General Elections, inflation and interest rate trajectory are the key factors that will influence the market. "The Nifty 50 faces potential challenges in the next Samvat. While it currently boasts a TTM (trailing twelve months) PE (price to earnings ratio) of 22.8, contingent on Bloomberg's estimates of 18 per cent earnings growth in the calendar year 2024 (CY24) and 12 per cent in CY25, valuations remain justified.
However, a slowdown in earnings growth, for any reason, could undermine these valuations," said Anita Gandhi, Director, Arihant Capital. Politics and global economic climate will remain top factors for the market in the next Samvat. The performance of the Nifty 50 is susceptible to political stability.
"Any political turmoil or unfavourable international conditions can adversely affect valuations. As always, the market is susceptible to unforeseen events, emphasising the need for diversification and risk management. In the upcoming year, investors must vigilantly monitor earnings, sector-specific developments, political stability, global influences, and unexpected challenges to navigate successfully," said Gandhi.

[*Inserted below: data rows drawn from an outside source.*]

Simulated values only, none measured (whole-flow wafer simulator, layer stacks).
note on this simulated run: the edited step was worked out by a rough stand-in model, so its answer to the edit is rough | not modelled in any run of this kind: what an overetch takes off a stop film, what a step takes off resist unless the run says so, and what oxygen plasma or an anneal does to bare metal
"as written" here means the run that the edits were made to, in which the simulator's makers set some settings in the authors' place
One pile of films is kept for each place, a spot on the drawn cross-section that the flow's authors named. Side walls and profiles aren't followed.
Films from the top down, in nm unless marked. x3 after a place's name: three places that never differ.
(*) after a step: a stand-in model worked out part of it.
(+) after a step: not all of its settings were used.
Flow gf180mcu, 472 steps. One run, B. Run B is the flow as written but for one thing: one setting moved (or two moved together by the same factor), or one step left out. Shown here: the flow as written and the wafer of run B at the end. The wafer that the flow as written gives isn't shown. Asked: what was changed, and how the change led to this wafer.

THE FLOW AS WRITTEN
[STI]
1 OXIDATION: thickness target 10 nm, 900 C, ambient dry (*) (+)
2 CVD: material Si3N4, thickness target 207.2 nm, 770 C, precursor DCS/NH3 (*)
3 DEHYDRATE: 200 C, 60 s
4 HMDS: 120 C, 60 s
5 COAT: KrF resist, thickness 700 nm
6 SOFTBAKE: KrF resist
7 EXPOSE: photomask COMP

The fight against inflation continues in the world and due to geopolitical tensions, there is much uncertainty about interest rate trajectory and global economic growth. As Deepak Jasani, Head of Retail Research at HDFC Securities pointed out that the central bankers, finance ministries, as well as investors, may struggle with inflation that has been sticky so far (led by supply issues in commodities) and the resultant high interest rates. If this situation is not resolved soon, a global economic slowdown cannot be averted.